If you take back consent for
services, your child will no
longer have an IEP.
Once your child is receiving services, you have the right to revoke (or take back) your consent for your child to continue to receive special education and related services. The school will provide a prior written notice confirming when your child’s IEP services will end. Your child will then be treated as a regular education student, and special education protections and benefits will not apply.

You have the right to
be informed and receive
timely notices
As the parent of a child with a disability or suspected disability, the school must provide you with enough information to make an informed decision about any action that the school is proposing. You must also be informed about meetings planned to discuss your child’s special education and receive notice early enough to give you an opportunity to attend. The proposed meeting time must be at a time and place that is convenient for both you and school personnel. If y ou cannot make the meeting, the school must try to call or write to you to get your input.

A Prior Written Notice (PWN) gives
you advance information about
what the school is proposing or refusing to do.
The PWN must be given to you a reasonable time before the school 1) proposes to begin or change the identification, evaluation or placement of your child or to revise his or her Individualized Education Program, or 2) refused to do any of the above at the parent’s request. This notice must be written in a language understandable to you and contain:

  • A description of the action proposed or refused
  • An explanation of why the school proposes or refuses the action
  • A description of what other options were considered, and why they weren’t chosen
  • A description of each evaluation procedure, record, assessment or report that was used to make the decision to initiate or refuse the action
  • How to get a copy of the procedural safeguards notice and agencies that parents may contact for assistance in understanding the special education process.

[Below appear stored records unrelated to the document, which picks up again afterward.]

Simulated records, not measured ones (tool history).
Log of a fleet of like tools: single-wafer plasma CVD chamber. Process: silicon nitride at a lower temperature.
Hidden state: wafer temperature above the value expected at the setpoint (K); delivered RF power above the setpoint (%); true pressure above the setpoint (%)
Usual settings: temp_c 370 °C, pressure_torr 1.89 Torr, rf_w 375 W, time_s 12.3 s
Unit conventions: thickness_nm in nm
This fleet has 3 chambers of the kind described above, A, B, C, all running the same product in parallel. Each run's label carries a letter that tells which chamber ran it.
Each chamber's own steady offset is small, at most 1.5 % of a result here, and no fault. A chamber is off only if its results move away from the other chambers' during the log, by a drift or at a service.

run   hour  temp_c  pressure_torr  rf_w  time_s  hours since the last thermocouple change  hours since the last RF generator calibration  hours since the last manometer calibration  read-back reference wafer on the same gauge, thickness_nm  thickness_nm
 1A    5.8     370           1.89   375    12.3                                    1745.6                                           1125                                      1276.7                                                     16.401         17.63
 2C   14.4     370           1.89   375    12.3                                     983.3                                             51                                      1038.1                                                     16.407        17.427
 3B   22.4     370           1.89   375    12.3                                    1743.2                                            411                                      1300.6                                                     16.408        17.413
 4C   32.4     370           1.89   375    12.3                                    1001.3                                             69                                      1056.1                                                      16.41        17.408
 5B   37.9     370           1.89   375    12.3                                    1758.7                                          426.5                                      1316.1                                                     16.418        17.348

A procedural safeguards notice explains all of your legal
rights under IDEA and Hawaii’s Chapter 60
The Procedural Safeguards Notice for Parents and Students under IDEA and Hawaii Law and Regulations is a booklet that must be provided to you once in a school year in a language or form of communication that you understand. A copy of this notice must also be given to you when you request it, as well as when:

  • You ask to have your child evaluated or your child is referred for evaluation
  • A decision made to discipline your child will result in a change of placement
  • You first request a due process hearing or file a State complaint.